Day 1 - Getting there
Its late at night, Richard and I drive down to Abu Dhabi Airport to catch the just after midnight flight to London and then on to Malaga. A clothes bag each and a our lovely shiney new Units safely tucked away in their travel cases, zip locked closed and secured. However, no sooner had we entered the airport and not eevn got as far as the check in and we have to go through a security check. Units go through the scanner and the man doesn't like/understand what he sees. I can't really understand why, it is only a plastic canaster with wires and a ticking clock coming out of it, jsut because it looks like a Hollywood bomb.

"Open!!"
"OK, but they are locked, do you have anything we can use to cut the cable ties?"
"Umm?"
"Cable ties, need to cut, don't have pen knife with me cos you don't allow them"

and our helpful (and I will admit he was more helpful than expected) customs guy produces a lighter and stars trying to burn through the box!! After much protestation he disappears off and comes back with a pair of tie wire snips and I have images of a very confused steel fixer somewhere who has been forced stop work while his snips are taken away for a matter of national security.

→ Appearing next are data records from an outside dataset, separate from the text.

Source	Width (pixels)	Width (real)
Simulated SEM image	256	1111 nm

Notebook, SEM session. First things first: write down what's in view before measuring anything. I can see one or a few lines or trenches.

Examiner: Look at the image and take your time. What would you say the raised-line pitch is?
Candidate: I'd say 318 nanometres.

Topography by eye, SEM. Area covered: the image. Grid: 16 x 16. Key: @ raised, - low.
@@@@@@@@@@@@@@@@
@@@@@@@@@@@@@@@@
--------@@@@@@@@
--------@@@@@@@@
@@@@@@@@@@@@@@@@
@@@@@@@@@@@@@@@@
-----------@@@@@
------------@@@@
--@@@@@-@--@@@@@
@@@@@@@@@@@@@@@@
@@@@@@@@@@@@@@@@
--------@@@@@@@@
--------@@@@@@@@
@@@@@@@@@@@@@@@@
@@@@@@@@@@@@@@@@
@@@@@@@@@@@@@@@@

Anyway, boxes open and then the dreaded task of trying to explain to a land lubber customs guy what a rebreather is; him being of limited English and me being of limit patience. He then proceeds to rummage through the box and the unit while I attempt to prevent him reducing my new toy/investment (Helen and I will eventually agree on which of these it is) to an expensive lego set. I continuously explain it is for scuba diving, you know, diving under the sea. He doesn't look convinced........then, joy of joys, he spots something familiar and plunges his hand in, holds up with some pride a snorkle and says

"Ahhhh I know this!! Ok, you divers, you go"
Hurray, bags half re-packed and then the dreaded "But wait"
I roll my eyes and ask "what now". He looks inquisitorially at me again
"You have license for this? Let me see License".
"License? There is no such thing"
"There must be, you must have License, License, license license"
"What sort of License, what do you expect it to look like"
"Like License, you must have License"
"Believe me there is no such thing....."
but patience kicks in and an idea forms "Oh you mean this"
And throwing all sense to the wind I reach in to my wallet and pull out the trusty Padi Open Water Card
"Here you go, look, it says diver right here"
"Ahhh, yes, see you did have a license, I knew you did"
"Yes of course you are......erm....right".
On the plane and off we go, Malaga here we come.

After a 9 hour transit in Heathrow, during which the only highlight was buying a camera and then deciding to leave my boarding pass in Dixons safe hands followed by a PA system announcement request for me to come back and collect it as they are sure I will need it far more than they will, we have an uneventful journey on to Malaga - unless you find listening to Richard snore eventful.

Upon arrival at Malaga we waited for all the baggage to come off the plane and only actually received our two clothes bags. Then with horror we see the rebreathers circulating on their very own exclusive carousel three belts down.....behind a glass screen with some words eteched into the glass which I can only assume translated as "Stuff which looks expensivo which we will claim looks suspcisousio and keep it io"

We dash over and, after the now familiar ritual of opening the boxes up, explaining that they were dive equipment, having them prodded and poked I stepped forward and produced the Ace Card - THE SNORKEL!!
The smile of comprehension appears on the officials his face and he makes a call to his superiors.
"Ahhh, Eth ethth theth theth Scorchio theth theth Divingio."
Phone gos down "
Eba Eba underlay underlay".
"What, you want to see my License?"
I reach for the PADI card but wait, he is waving us on:
"No, No, Eba Eba underlay underlay".
And its out of the airport, meet Steve and Lou, dodge the Spanish Taxis hell bent on running us down and off to Chez Gould for a shower, tea and a good nights sleep.

Day 2 - Strip it down, build it up and hide the three spare screws left over.
As Richard rightly says, the Rebreathers are considerably more complicated bits of kit and have decidedly more "stuff" to look after, so the course starts with us getting up close and intimate with our units. And so starts a very pleasant day sat in the Spanish open air, taking stuff apart, putting it back together, taking it apart again because you found that hose that should have gone in first, reassembling and finally turning it all on and finding it still works much to our relief. - appart from those cursed autoairs, which I have yet to see why people like. Great idea in principle but I couldn't get the cursed thing to stop leaking.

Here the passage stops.